HurdleDMR.jl is a Julia implementation of the Hurdle Distributed Multiple Regression (HDMR), as described in:
Kelly, Bryan, Asaf Manela, and Alan Moreira (2018). Text Selection. Working paper.
It includes a Julia implementation of the Distributed Multinomial Regression (DMR) model of Taddy (2015).
This tutorial explains how to use this package from R via the JuliaCall package that is available on CRAN.
First, install Julia itself. The easiest way to do that is from the download site https://julialang.org/downloads/. An alternative is to install JuliaPro from https://juliacomputing.com
Once installed, open start julia in a terminal and add the following packages:
Pkg.add("RCall")
Pkg.clone("https://github.com/AsafManela/Lasso.jl")
Pkg.clone("https://github.com/AsafManela/HurdleDMR.jl")
Now, back to R
install.packages("JuliaCall")
Load the JuliaCall library and setup julia
library(JuliaCall)
j <- julia_setup()
We can now use j$xx
to call julia as in
j$eval("1+2")
We will use for this example data that ships with the fantastic textir
package for R.
#install.packages("textir")
library(textir)
data(we8there)
covars <- we8thereRatings[,'Overall',drop=FALSE]
counts <- we8thereCounts
To compare the two, we first fit a dmr in R using textir
(a wrapper for distrom
).
Make a cluster of nprocs
processors
nprocs <- as.integer(detectCores()-2)
cl <- makeCluster(nprocs,type=ifelse(.Platform$OS.type=="unix","FORK","PSOCK"))
system.time(fits <- dmr(cl, covars, counts, verb=1))
Good. Now stop the cluster to clean up.
stopCluster(cl)
Get AICc optimal coefficients
BR <- coef(fits)
dim(BR)
Get SR projection onto factors
zR <- srproj(BR,counts)
dim(zR)
The fitted object can be used to it a forward regression to predict a covariate using the low dimensional SRproj of the counts
X <- cbind(covars,zR)
colnames(X) <- c("Overall","zOverall","m")
fmR <- lm(Overall ~ zOverall + m, X)
summary(fmR)
We can now predict Overall with new counts data
newX = as.data.frame(srproj(BR,counts[1:10,]))

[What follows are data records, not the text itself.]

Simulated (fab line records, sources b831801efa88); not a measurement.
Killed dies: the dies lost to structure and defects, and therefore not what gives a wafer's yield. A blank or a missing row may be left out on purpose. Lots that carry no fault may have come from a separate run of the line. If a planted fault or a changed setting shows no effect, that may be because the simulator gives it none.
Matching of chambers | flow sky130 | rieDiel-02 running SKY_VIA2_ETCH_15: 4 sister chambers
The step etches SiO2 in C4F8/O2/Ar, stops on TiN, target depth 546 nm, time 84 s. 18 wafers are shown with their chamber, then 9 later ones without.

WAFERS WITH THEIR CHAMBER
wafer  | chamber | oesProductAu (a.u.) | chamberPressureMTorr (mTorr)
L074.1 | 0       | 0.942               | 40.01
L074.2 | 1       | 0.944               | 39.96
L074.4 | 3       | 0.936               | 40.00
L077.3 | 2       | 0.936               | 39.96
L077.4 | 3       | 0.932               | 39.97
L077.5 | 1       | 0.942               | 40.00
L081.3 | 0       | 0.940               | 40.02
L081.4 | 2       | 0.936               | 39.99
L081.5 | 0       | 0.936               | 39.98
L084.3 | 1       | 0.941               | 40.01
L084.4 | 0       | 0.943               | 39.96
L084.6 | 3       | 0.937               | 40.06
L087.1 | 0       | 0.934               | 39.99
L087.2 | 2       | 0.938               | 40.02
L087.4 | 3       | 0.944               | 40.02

colnames(newX) <-c("zOverall","m")
yhatdmrR <- predict(fmR, newX)
as.vector(yhatdmrR)
j$command("import SparseArrays")
j$assign("covars",covars)
## there are probably more efficient ways to pass the sparse matrix, but JuliaCall doesn't do this automatically at the moment
j$assign("counts",as.matrix(counts))
j$command("counts = SparseArrays.sparse(counts)")
add parallel workers
j$command("using Distributed")
j$call("addprocs", nprocs)
make our package available to all workers
j$command("import HurdleDMR; @everywhere using HurdleDMR")
system.time(j$command("m = fit(DMR,@model(c ~ 1 + Overall),covars,counts);"))
The above returns a lightweight wrapper with basically just the coefficients. To get the entire regularization paths, try the following
system.time(j$command("m = fit(DMRPaths,@model(c ~ 1 + Overall),covars,counts);"))
Julia compiles each function on its first call, which may be slower for one-off applications, but faster when the function is called many times. So to get a sense of runtime without that fixed cost, you may wish to run it again.
system.time(j$command("m = fit(DMR,@model(c ~ 1 + Overall),covars,counts);"))
On our machine, julia fits dmr in about half the time as R (see 'elapsed' entries above). The speed improvment is mostly due to sharing of memory across parallel workers.
Get AICc optimal coefficients
Bjulia <- j$eval("coef(m)")
dim(Bjulia)
Get SR projection onto factors
zjulia <- j$eval("srproj(m,counts)")
dim(zjulia)
Comparing zR to zjulia we see that the estimates are about the same.
all.equal(zR, zjulia, check.attributes = FALSE)
The differences are mostly due to default regularization paths differences.
The HurdleDMR package provides a general method to fit Counts Inverse Regressions (CIR), fit(CIR...)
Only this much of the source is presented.